New Delhi, Nov. 9 (PTI): The government has asked Centurion Bank to come out with a rights issue before infusing Sabre Capital Worldwide Inc and other investors infuse Rs 154 crore as foreign direct investment (FDI).
The Foreign Investment Promotion Board (FIPB) turned down the bank’s FDI proposal on the ground that it would temporarily take the overseas holding above the 49 per cent that is currently allowed in banks. Instead, the board has asked the bank to come up with a rights issue or public offer of Rs 65 crore first.
The bank had sought FIPB approval to allow its existing and new investors to bring in a total Rs 219 crore in FDI — Rs 154 crore in the first tranche and another Rs 65 crore through rights issue in the second tranche — to tide over its financial difficulties. The capital infusion would enable the bank to restructure its existing capital and shore up the capital adequacy ratio to beyond 9.0 per cent as stipulated by the Reserve Bank.

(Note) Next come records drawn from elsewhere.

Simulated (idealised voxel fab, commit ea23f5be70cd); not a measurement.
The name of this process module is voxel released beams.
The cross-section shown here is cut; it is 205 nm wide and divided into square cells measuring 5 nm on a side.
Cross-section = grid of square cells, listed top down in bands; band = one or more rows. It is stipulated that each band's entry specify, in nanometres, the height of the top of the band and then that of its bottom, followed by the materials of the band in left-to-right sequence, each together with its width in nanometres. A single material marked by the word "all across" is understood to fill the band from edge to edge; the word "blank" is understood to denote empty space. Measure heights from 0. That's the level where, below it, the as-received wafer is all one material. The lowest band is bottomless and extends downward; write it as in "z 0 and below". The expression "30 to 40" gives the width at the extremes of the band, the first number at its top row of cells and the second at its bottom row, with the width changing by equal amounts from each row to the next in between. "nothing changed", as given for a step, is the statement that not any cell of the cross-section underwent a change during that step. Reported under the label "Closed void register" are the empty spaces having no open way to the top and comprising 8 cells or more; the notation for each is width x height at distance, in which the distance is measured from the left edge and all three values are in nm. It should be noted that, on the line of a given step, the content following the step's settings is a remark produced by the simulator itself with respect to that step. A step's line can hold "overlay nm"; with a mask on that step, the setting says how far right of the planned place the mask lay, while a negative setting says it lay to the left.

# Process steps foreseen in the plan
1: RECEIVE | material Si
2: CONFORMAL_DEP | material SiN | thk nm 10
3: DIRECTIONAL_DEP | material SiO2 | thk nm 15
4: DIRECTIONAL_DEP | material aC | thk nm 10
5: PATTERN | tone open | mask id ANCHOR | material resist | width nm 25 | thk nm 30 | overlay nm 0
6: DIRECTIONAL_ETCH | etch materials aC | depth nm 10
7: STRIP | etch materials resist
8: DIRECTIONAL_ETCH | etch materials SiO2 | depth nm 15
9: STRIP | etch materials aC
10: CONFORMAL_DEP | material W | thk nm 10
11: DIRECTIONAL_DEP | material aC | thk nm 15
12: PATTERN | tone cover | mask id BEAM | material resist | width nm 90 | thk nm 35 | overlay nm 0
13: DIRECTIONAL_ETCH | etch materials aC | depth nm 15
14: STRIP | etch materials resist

Centurion planned to issue shares under rights or public issue at Rs 4.0 per share, which includes a premium of Rs 3 per share.
The bank had sought permission to exceed the FDI limit of 49 per cent, subject to the condition that it would comply with the current norms after the rights issue is completed. At present, the foreign holding is 30.64 per cent, which has been proposed to increase to 61.10 per cent after the infusion of Rs 154 crore from the foreign partners. The FIPB had raised objections to this proposal, saying it was not in consonance with the present FDI limits and government cannot allow the bank to breach the norms for a temporary period.
If the rights issue is floated first, followed by the FDI inflow, the overall foreign holding would remain within the permissible level at 47.81 per cent. Foreign institutional investors are seen to hold is slated to be 11.02 per cent in the proposed equity structure.
The Singapore-based Keppel Bank has a 20 per cent stake in Centurion Bank through KepFinance Investment of Mauritius. International Finance Corporation (IFC), the arm of the World Bank that invests in private projects, has 8.36 per cent; Asian Development Bank has 10.22 per cent of the bank’s equity. Asian Finance and Investment Corp of Philippines, non-resident Indians (NRIs) and foreign institutions have 0.25 per cent and 0.02 per cent.